Given is the conic section $x^2 + xy + y^2 + 2x +3y - 3 = 0$.
I need to find the coordinate matrix $M_\beta(s)$ of the bilinear form $s: \mathbb{R}^2 \times \mathbb{R}^2 -> \mathbb{R}$.
I read this article first: http://en.wikipedia.org/wiki/Matrix_representation_of_conic_sections
So I simply put
$A_Q = \begin{pmatrix} 1 & 0.5 & 1 \\ 0.5 & 1 & 1.5 \\ 1 & 1.5 & -3 \end{pmatrix}$ (Since A=B=C = 1, D=2, E=3 and F=-3).

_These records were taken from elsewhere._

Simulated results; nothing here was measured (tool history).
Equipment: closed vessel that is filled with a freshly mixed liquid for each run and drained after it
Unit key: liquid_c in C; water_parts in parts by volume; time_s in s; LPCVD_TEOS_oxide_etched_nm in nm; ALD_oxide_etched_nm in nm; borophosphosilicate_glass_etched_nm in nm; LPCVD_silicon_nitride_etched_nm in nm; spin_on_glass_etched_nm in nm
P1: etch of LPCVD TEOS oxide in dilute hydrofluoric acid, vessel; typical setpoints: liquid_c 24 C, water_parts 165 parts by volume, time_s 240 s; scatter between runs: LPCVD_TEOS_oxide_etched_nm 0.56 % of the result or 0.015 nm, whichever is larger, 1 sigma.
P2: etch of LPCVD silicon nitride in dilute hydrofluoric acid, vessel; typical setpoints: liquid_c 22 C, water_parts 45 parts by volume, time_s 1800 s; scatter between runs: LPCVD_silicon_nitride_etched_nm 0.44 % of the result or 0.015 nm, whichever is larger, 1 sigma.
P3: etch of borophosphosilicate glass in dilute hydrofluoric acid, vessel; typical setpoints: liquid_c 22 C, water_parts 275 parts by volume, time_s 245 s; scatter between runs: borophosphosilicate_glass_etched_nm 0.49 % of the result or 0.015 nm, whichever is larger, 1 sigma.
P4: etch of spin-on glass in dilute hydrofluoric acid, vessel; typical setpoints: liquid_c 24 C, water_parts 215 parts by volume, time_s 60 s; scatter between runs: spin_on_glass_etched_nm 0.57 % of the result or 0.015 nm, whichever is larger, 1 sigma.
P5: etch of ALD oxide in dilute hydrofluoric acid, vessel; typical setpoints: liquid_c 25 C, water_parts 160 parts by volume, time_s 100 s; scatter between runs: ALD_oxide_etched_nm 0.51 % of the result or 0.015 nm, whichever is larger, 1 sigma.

So $A_Q$ is the coordinate matrix?
Keep in mind that a conic section is expressed through the matrix $A_Q$ as $$\mathbf{x}^T A\,\mathbf{x}=\begin{pmatrix}x & y & 1\end{pmatrix} \begin{pmatrix}a & b & c \\ b & d & e\\ c & e &f \end{pmatrix}\!\begin{pmatrix}x \\ y \\ 1\end{pmatrix}=ax^2+2bxy+2cx+d y^2+2ey+f.$$ If we want the particular conic $x^2+xy+y^2+2x+3y-3=0$, we find by inspection that $(a,b,c,d,e,f)=(1,\frac12,1,1,\frac32,-3)$ which validates the answer given in the OP.
Moreover, observe that despite $\mathbf{x}\in\mathbb{R}^3$ it only depends on $(x,y)\in\mathbb{R}^2$. For this reason, the bilinear form $M\big((x_1,y_1),(x_2,y_2)\big)=\mathbf{x_1}^T A \,\mathbf{x}_2$ is computed using vectors in $\mathbb{R}^3$ but is really a mapping from $\mathbb{R}^2\times \mathbb{R}^2\to \mathbb{R}$ as was desired.